Posted by kelindar 5 days ago
Consumers subscribing to the same event type are placed in a group. There is a single lock for the whole group. When publishing, the lock is taken once and the event is replicated to each consumer's queue. Consumers take the lock and swap their entire queue buffer, which lets them consume up to 128 events per lock/unlock.
Since channels each have a lock and only take 1 element at a time, they would require a lot more locking and unlocking.
There is also some frequent polling to maintain group metadata, so this could be less ideal in low volume workloads where you want CPU to go to 0%.
For low traffic messages you need only send one message at a time, but if the receiver slows down the sender can avoid resorting to back pressure until the buffer is more than half full.

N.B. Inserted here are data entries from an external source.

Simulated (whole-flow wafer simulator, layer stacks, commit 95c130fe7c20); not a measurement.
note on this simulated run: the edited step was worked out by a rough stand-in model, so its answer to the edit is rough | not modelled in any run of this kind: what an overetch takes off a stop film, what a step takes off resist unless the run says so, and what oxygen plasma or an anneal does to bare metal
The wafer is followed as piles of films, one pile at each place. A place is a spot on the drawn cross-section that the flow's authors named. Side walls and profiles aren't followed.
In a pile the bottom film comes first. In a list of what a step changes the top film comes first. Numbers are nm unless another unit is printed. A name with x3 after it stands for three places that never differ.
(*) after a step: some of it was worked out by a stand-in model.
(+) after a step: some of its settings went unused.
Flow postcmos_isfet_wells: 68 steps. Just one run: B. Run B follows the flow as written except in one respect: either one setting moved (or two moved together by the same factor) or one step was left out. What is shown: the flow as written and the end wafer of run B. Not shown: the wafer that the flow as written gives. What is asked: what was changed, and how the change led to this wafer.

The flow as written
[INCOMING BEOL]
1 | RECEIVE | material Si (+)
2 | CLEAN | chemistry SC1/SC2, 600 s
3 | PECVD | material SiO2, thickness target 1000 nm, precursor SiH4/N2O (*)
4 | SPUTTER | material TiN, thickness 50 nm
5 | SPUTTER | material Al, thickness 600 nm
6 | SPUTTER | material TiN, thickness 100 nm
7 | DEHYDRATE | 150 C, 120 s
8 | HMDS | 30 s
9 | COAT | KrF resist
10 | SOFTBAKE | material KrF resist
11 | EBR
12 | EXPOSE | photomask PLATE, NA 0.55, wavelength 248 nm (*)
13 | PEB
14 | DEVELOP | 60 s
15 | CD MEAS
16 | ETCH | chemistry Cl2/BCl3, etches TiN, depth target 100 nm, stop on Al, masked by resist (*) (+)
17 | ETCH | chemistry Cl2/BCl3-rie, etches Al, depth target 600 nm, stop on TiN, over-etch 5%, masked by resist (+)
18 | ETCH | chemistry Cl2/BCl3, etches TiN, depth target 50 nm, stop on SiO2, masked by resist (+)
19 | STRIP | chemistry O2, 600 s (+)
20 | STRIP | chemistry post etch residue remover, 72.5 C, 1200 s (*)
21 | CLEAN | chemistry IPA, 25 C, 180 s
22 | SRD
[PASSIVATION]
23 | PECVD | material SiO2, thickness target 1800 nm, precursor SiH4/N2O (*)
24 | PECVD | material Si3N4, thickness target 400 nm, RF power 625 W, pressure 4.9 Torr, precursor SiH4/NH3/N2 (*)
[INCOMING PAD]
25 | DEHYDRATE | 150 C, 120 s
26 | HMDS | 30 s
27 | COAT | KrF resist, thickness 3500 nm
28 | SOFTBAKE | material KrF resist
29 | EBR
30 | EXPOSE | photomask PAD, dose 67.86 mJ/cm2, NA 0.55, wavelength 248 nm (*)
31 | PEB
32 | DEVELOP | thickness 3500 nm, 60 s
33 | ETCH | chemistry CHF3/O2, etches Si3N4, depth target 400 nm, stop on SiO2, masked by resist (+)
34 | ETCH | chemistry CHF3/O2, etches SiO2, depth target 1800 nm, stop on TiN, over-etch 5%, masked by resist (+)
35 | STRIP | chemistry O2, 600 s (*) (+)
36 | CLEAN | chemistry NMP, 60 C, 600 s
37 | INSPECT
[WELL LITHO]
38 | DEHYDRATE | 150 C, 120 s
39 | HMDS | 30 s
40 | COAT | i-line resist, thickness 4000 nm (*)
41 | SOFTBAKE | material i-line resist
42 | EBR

Use 1 ring buffer, and N read pointers. The writer determines how far it can write by taking the minimum of the read pointers. ... I think that's all you'd need? The writer will block if a reader is too slow, but any broadcast that preserves messages and has bounded memory will have that problem. Maybe the difficulties will be in adding and removing readers.
To a first approximation, you can imagine any decently optimized concurrency primitives as being extremely highly optimized, which means on the flip side that no additional capability, like "multi-to-multi thread communication", ever comes for free versus something that doesn't offer that capability. The key to high-performance concurrency is to use as little "concurrency power" as possible.
That's not a Go-specific thing, it's a general rule.
Channels are in some sense more like the way dynamic scripting languages prioritize ease-of-use and flexibility over performance-at-all-costs. They're a very powerful primitive, and convenient in their flexibility, but also a pretty big stick to hit a problem with. Like dynamic scripting languages being suitable for many tasks despite not being the fastest things, in a lot of code they're not the performance problem, but if you are doing a ton of channel operations, and for some reason you can't do the easy thing of just sending more work at a time through them, you may need to figure out how to use simpler pieces to do what you want. A common example is, if you've just got a counter of some kind, don't send a message through a channel to another goroutine to increment it; use the atomic increment operation in the sync/atomic package.
(If you need absolute performance, you probably don't want to use Go. The runtime locks you away from the very lowest level things like memory barriers; it uses them to implement its relatively simple memory model but you can't use them directly yourself. However, it is important to be sure that you do need such things before reaching for them.)
Multiple writers can send on a channel, but only one reader will receive a given message from the channel. This makes it unsuitable for the broadcast usecase; the phrasing here makes Go channels sound more general purpose than they are in practice.
The easiest one to see is the distributed versus non-distributed versions of locks as they are so dramatically different and so obviously different in expense, but the principle extends all the way down to even different sorts of memory barriers with different guarantees having different costs.
When each of these are optimized to within an inch of their life, as they typically are, including all the way down to the hardware level, stepping up to a higher guarantee level is never free.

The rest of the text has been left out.